Urban habitat; Olympian hopeful
A tale of two venuesThe southern shore of Meadow Lake is quiet on this afternoon in July. The baseball field is empty. A family of six sits at a picnic table in the shadow of the Jewel Avenue Bridge, an arterial road that cuts between Meadow and Willow Lakes in Flushing Meadows Corona Park in Queens, NY. A few bikers and inline skaters wind their ways down paths, but the heat wave that has recently immersed the city has halted most outdoor activities. The occasional breeze off the lakes briefly stirs the heavy moist air.
This grassy patch scarcely registers as anything more than roadside greenery to drivers exiting the Grand Central Parkway. If New York City's Olympic bid for the 2012 summer games had been accepted, this section of the park would have vanished underwater, along with the wetlands that encircle Willow Lake, to make room for the rowing and kayaking venues.

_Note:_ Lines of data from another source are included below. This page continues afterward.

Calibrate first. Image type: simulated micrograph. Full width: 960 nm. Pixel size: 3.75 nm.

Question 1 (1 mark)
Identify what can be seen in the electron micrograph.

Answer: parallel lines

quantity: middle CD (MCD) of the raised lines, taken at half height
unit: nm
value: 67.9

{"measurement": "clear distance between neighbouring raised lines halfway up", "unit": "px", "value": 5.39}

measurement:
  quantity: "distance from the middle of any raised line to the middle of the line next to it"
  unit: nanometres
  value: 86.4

"It would have meant radical changes for the park," says Patricia Dolan, President of the Kew Garden Hills Civic Association, a neighborhood that borders the park. "To start with, Willow Lake is protected habitat. And it would have been at great expense to taxpayers to have to rebuild the Jewel Avenue Bridge.
The Olympic plan called for two lakes in the shape of a crooked "11." The channel that connects the lakes now was to be filled with whitewater rapids. Kayakers would have carved their way to the finish line steps from the picnicking family. For conservationists, the plan had but one redeeming quality: a clean Meadow Lake.
"They were going to dredge the lake,” says Dolan. "We hope the city still does it, but they've been promising that for years."
In the 1930s, parks commissioner Robert Moses began transforming Flushing Meadows Corona Park from a dumping ground into the second largest of New York City’s parks. He also diverted Flushing Creek to form two freshwater lakes and brought the first of two World's Fairs the park would host.
The commotion of the park's north side, where Shea Stadium, the U.S. Tennis Center and the Queens Museum of Art are situated, is contrasted sharply by the sublimity of Willow Lake in the south, which is often closed to the public. Even though it barely fits in between the expressways on either side, Meadow Lake is a prime destination for Queens’ residents. School buses lined up outside the Boathouse on the eastern shore bring scores of schoolchildren running around in life vests waiting to paddle out onto the lake. The picturesque western shore is home to a shore restoration project by the group New Yorkers For Parks. If the many visitors and varied recreational uses of Meadow Lake aren't enough reasons to confront its pollution, the renewed hope of an Olympics in 2016 might be.